By Tsvetana Paraskova of OilPrice.com
Norway saw cash flow from its stakes in oil and gas fields nearly halve in the first quarter of 2024 compared to the same period of 2023, as natural gas prices slumped and gas consumption in Europe was below expectations, said state company Petoro, which manages field holdings of Western Europe’s top oil and gas producer.
In the first quarter of the year, Petoro delivered a cash flow of $5.4 billion (60 billion Norwegian crowns) from the State's Direct Financial Interest (SDFI) to Norway. The cash flow was $5.14 billion (57 billion crowns) lower than in the first quarter of 2023.
After a couple of years of abnormally high natural gas prices, the achieved gas price in the first quarter was 51% lower than in the same quarter last year, Petoro said on Thursday.
“The Continent experienced a relatively mild winter, which meant that gas consumption was lower than expected. This is an important factor that has affected price and revenues,” Petoro CEO Kristin Kragseth said, adding “The cash flow from our production is still high from a historical perspective.”
Production from the state portfolio in Norway’s offshore fields hit in the first quarter the highest level since the first quarter of 2018, Petoro said.
The state firm is working closely with operators and license partners to continue developing new and profitable production with the lowest possible emissions. Activity on the Norwegian shelf will remain high over the next few years, Petoro says.
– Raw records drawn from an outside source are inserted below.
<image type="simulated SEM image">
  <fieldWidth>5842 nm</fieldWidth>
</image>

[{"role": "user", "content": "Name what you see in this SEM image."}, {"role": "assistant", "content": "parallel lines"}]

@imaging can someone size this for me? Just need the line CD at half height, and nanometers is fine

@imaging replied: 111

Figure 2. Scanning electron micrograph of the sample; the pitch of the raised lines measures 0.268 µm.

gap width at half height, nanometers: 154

Earlier this week, Norway’s Energy Minister Terje Aasland received the field development plan for a new North Sea oil and gas field that would be tied back to an existing platform and is expected to cost $572 million (6.3 billion crowns).
Oil and gas companies plan to boost exploration activity and spending offshore Norway this year as Western Europe’s top oil and gas producer looks to maintain production and raise exports to the rest of Europe.